The cost of production of the MAX 10 is irrelevant to price negotiations.
I do not doubt that BCA feel that way. But in a negotiation like that, BCA can only make an offer. FR is the decision maker here. So if MOL decides it is relevant, it is.
I do not think he is out to screw BCA, FWIW. He probably just will not settle for any deal for more that WN or IAG paid.
The only thing that matters is how much FR needs these airplanes vs. how much Boeing wants to sell them.
I think that is where this gets interesting. With an average fleet age of only 8 years, FR are in no rush to replace anything. Theoretically, MAX 10s add capacity. But they have already MAX8-200s on the way. While more is always better when an airline makes its money off ancillaries, the difference between those two will not be a show stopper for FR.
I understand that MOL does not want to overpay for anything, but when I need a carton of milk at 11pm, I'll pay what the local convenience store wants me to pay because it's the only place I can get it from at that time, regardless of whether it costs half the price at the local supermarket or what it cost the producer to make...
Not that I think Boeing is gouging prices here, but they have no interest to sell at zero cost or at a loss either. Their cash position may be trash, but there is a limit to how bad a 'loan' you can take to fix it before it just makes it worse.
The MAX may be a troubled program, but they still have around 4000 frames to deliver. It is likely that demand will pick up before they finish assembling them.
I do not disagree with that as a concept. The real question here is what is FR's actual need? This order is more WN style strategic top-up than AA panic ordering 400 planes because they just noticed how old their MD-80s were. They want the milk, but they are not thirsty enough to need
it, and may decide they will deal with it later. BCA OTOH, have milk that's going to expire tomorrow.
I agree with you that they are not likely gouging, and as I have said, I also think they cannot afford to sell below cost. Your reference to that as a payday loan is quite apt.

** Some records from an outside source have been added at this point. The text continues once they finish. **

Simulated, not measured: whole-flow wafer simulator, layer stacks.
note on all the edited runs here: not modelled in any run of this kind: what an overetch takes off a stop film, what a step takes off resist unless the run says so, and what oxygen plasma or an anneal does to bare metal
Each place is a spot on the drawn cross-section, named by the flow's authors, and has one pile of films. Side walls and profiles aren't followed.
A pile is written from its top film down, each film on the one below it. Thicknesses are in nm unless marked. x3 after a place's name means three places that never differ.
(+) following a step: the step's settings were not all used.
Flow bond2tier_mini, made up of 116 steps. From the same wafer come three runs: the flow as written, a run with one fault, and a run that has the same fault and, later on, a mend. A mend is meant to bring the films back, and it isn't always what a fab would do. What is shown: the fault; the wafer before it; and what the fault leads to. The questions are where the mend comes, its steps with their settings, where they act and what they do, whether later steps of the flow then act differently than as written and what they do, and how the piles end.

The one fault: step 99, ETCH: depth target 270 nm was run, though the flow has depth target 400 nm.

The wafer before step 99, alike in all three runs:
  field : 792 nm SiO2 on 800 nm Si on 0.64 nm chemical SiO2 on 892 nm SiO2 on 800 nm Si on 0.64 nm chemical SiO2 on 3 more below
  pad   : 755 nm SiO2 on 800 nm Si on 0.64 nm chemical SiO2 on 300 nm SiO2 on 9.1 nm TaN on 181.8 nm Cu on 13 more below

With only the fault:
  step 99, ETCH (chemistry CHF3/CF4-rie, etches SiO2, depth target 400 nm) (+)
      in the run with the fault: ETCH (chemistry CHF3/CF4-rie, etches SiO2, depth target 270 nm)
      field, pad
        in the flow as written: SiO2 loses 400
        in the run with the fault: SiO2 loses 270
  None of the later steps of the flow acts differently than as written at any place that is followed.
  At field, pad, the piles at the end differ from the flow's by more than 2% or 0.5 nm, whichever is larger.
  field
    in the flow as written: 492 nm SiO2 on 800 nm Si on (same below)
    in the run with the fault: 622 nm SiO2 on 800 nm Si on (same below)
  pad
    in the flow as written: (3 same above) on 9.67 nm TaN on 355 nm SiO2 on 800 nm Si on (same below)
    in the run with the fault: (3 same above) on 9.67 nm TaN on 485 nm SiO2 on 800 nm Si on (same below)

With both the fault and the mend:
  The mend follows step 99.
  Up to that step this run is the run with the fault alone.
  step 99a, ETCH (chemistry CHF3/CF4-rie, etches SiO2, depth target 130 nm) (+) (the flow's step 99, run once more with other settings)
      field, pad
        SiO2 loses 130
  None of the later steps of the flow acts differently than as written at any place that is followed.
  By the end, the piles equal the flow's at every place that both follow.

But they cannot afford to do nothing either. I think they will make this deal, one way or the other.
Some of you seem to think that BCA and AB are in the business to produce planes at a cost that works for Ryanair business model and not for them....
Some of you think FR are in the business of subsidizing poorly run OEMs.
The more public this "drama" is celebrated by both sides in public the more likely I consider they will sign a deal soon.
Seems to be the way it goes...
Ryanair has a ton of 737 options at various prices based on prior deals. Boeing will honor those until they expire. Pro rating these option prices to the -10 size would be an OK deal for both parties IF economic conditions remain comparable.
Most likely outcome.
This last year has been anything but normal, Aluminum prices are crazy high and many alloys have become scarce. General construction costs in the US are like 30% more year to year. Composite materials are the same way. Will this continue? Seeing 1 year of this requires projecting out 2 to 3 years, quite tricky. It is surely back to strong material cost index adjustments in the contracts.
Yep. And BCA will just have to absorb those costs if they become an issue. Which probably explains why they have a hesitancy to make a deal they otherwise need. The wrong move could hurt them very badly.
Name any airline who pays more for aircraft than they have to, and especially when an order is not for just 10 or 20?
I find it very interesting that this site routinely congratulates DL for doing literally the exact same thing
as being a tightly run ship. But when it is FR, EK, QR, etc, all of a sudden it is 'dramatic.' FR have no obligation to ensure BCA's profit margins, and I do not get where on earth the idea came from that otherwise could ever somehow be true.